Model training¶
Download data and convert to SFT format¶
OpenReasoning dataset consists of 5 independent parts:
- Math CoT data
- Math TIR data
- Math GenSelect data
- Code CoT data
- Science CoT data
All datasets except GenSelect are now released. You can use code snippets below to download them and prepare for SFT. For final training dataset, you should concatenate all of the data together.
Math CoT data¶
Math CoT data is released as part of the nvidia/Nemotron-Post-Training-Dataset-v1 dataset.
from functools import partial
from datasets import load_dataset
from nemo_skills.prompt.utils import get_prompt
def apply_format(elem, prompt):
assert len(elem['messages']) == 2
elem['input'] = prompt.fill({'problem': elem['messages'][0]['content']})
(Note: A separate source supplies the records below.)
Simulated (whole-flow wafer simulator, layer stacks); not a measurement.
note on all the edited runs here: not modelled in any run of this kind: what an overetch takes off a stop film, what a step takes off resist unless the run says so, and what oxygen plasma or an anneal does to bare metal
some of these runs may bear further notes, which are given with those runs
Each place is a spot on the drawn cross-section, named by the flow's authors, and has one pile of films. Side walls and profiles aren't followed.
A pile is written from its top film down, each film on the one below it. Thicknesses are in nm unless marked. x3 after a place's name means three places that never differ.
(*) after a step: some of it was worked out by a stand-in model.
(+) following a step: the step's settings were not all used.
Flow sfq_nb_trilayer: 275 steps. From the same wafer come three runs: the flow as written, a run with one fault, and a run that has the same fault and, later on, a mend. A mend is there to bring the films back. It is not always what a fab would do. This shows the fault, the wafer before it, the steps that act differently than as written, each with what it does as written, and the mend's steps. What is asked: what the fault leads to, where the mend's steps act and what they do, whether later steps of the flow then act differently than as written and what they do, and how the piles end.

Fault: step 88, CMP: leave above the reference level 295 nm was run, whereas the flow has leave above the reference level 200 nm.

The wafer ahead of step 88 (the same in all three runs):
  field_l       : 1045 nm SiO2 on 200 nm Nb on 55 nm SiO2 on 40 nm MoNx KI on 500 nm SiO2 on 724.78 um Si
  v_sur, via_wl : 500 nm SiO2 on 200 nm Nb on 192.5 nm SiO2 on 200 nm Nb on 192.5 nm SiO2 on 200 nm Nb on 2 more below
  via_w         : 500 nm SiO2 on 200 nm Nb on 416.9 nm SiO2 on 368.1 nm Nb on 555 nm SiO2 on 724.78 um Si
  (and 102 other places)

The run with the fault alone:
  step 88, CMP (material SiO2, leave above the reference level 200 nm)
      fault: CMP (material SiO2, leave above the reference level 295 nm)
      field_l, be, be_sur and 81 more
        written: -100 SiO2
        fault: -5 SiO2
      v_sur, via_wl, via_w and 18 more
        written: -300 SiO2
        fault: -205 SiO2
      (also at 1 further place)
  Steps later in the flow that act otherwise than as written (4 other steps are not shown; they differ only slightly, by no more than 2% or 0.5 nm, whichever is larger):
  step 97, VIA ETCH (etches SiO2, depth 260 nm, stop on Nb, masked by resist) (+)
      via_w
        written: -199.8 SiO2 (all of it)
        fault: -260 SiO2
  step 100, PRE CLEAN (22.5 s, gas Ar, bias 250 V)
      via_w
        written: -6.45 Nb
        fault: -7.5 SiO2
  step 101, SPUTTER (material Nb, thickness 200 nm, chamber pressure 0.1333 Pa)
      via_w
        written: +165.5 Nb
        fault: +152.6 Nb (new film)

elem['output'] = elem['messages'][1]['content'] + prompt.config.template.assistant_end
return elem
dataset = load_dataset("nvidia/Nemotron-Post-Training-Dataset-v1", split="math")
prompt = get_prompt('generic/math', 'qwen-instruct')
func = partial(apply_format, prompt=prompt)
dataset = dataset.map(func, num_proc=20)
dataset = dataset.remove_columns(['messages'])
dataset.to_json("open-reasoning-math-cot.jsonl")
Math TIR data¶
We re-use math TIR data from nvidia/OpenMathReasoning dataset. While we included this data in training and our released models are capable of TIR inference, we found that results are generally worse than using CoT. To fix this, TIR data would need to be re-generated using newer models, but this is not done in our current release.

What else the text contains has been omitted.